The way we view the world

Published 8:29am Tuesday, March 5, 2013

The hall closet had slowly been filling up since we moved into the house. For more than 30 years, it held the equipment we used to record our lives. Cameras, often bought but never sold, occupied every shelf. The closet was the graveyard, so to speak, of all the technology I had purchased over the years.
I had been putting this purge off for years. In my heart, I knew the only person that might want that old giant video camera was likely a museum. It was larger than my children when they were born.
Most of the events of my children’s earliest years I watched through the viewer of this ridiculously large machine. It recorded directly onto a video cassette, itself now a dinosaur piece of technology.
At least I will make a little money if I sell all these old cameras, I thought. A quick call to the nearest camera store let me know times have changed. “Sell them on eBay,” the clerk said over the phone. He was probably chuckling to himself as we hung up.
Still not sensing the true value of these treasures, I checked out eBay to see what other people were selling their cameras for these days. I had to sift through two pages of camera listings before I found a camera that someone had even bid on. The higher of the two bids was the grand total of 6 cents.
I looked at the pile of once expensive cameras and realized that I was looking at the price of technological change. Always having been a gadget person, I would buy the latest and greatest camera, under the pretext of preserving my children’s history.
How proud I was of the telephoto lens that allowed me to catch them unaware from across the yard. I could not wait to get the high speed camera that let me get a good shot at a tennis match. The sophisticated flash literally turned the night into day. All of them are now practically worthless.
The digital camera I now use can take pictures fast and true. Software can even take a poor quality picture and fix it up so it looks great. Kodak, the giant company that brought photography into every home, is now bankrupt. It is just another victim of the digital age.
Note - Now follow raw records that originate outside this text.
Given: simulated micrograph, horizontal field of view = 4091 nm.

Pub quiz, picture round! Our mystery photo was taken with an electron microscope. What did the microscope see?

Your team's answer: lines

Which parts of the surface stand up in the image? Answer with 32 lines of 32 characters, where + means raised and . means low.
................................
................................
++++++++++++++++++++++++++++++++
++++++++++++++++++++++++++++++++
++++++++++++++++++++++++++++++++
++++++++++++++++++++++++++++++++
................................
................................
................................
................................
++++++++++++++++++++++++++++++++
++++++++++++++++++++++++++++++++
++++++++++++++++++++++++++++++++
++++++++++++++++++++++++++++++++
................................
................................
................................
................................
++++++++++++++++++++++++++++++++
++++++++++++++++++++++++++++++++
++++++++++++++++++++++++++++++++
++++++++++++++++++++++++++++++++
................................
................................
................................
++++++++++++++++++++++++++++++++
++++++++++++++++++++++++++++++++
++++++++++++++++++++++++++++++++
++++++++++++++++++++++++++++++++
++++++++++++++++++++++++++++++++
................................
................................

Even the high tech digital camera I use now is slowly finding its way into the closet. My iPhone takes pictures of better quality that one could have imagined just a couple of years ago. It also takes video, records sound, and lets me send the image to anyone around the world seconds after I have seen the real thing.
It is hard turning loose of those things that were such a big part of your life. I didn’t get rich but I do have more closet space. That will make it easier for me to store those vinyl records, cassette tapes, and CDs just a little while longer.